It is an easy consequence of their nice main result, the thread theorem.

5 Lance-Thomas curves

In the introduction, we mentioned non-constructive existence proofs. One is contained in [1]. It is not explicitly stated, but is described in the text of the proof of their Theorem 2.2. It uses the Denjoy-Riesz theorem, which asserts that

Theorem 5.1

Any bounded totally disconnected set in the plane can be covered by a Jordan arc.

The existence of an area-filling curve follows easily from the previous result: fix \(\beta >0\), take a planar totally disconnected set of measure \(\beta \) contained in \([0,1]^2\), and cover it with a Jordan arc. So one obtains an area-filling curve of measure at least \(\beta \) (since the Jordan arc may contain other area-filling arcs). The easiest way of producing a totally disconnected compact set in the plane of positive measure is to take a Cantor set \(P\subset [0,1]\) of positive measure and to then consider \(P\times P\). Having the Denjoy-Riesz theorem in mind, the proofs of Lebesgue, Osgood, and the second construction by Gelbaum and Olmsted can be immediately related to this scene, but there is no doubt that the direct inspiration came from Peano’s and Hilbert’s set.

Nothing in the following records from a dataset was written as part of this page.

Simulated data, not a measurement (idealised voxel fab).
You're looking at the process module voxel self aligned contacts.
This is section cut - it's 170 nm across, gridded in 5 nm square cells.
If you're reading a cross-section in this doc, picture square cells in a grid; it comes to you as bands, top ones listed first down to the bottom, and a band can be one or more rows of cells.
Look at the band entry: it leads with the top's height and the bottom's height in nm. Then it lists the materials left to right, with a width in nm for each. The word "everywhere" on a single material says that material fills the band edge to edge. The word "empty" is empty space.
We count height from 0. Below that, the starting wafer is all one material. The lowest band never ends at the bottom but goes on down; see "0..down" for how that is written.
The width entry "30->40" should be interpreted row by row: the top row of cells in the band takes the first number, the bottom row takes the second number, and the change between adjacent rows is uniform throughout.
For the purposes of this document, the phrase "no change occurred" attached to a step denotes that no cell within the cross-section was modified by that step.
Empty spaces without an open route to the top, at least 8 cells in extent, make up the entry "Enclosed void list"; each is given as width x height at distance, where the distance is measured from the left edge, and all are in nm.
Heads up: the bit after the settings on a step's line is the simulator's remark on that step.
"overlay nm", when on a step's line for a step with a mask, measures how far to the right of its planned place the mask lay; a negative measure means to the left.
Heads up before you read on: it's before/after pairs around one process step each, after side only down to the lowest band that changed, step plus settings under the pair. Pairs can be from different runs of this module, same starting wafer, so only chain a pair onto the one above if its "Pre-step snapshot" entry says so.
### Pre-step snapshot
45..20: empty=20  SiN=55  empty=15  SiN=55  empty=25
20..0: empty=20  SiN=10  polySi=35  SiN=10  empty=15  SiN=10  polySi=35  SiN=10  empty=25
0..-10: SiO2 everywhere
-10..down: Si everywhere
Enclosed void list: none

It should be noted however that the first of the two constructions from [21] can also be related to this trace: fixed a \(\beta >0\), they let \(\alpha =\sqrt{\beta }\) and constructed a symmetric Cantor set \(P\subset [0,1]\) having measure \(\alpha \). Then they explicitly exhibited segments which connect points of \(P\times P\) and form a Jordan arc covering \(P\times P\). Its measure is \(\beta \) since the segments have measure zero. The construction is explicit, but very complicated (it takes pages 34-43) and it does not present any evident symmetry. They do not provide any picture of their set and also our attempts to obtain a suggestive figure failed.

It should be noted that [1] has been published five years later, so there is no direct connection between the two papers, and we just imagine how the authors have argued.

We now make a change to the construction of the Lance-Thomas curve to fit into this line of thought. Let \(\beta \in ]0,1[\) and consider a sequence \(\{a_n\}\) of real numbers, called the reduction coefficients, such that \(0< a_n < 1\) and \(\lim _{n \rightarrow \infty }(a_1 \cdot a_2 \cdot \dots \cdot a_n)^2=\beta \,.\)

Our construction of the Lance-Thomas curve differs from the previous ones ([9, 18], and [17]) by the parametrization. Note that Sagan parametrized it on the ternary Cantor set and did not follow [9] who simply divided [0, 1] into seven equal parts.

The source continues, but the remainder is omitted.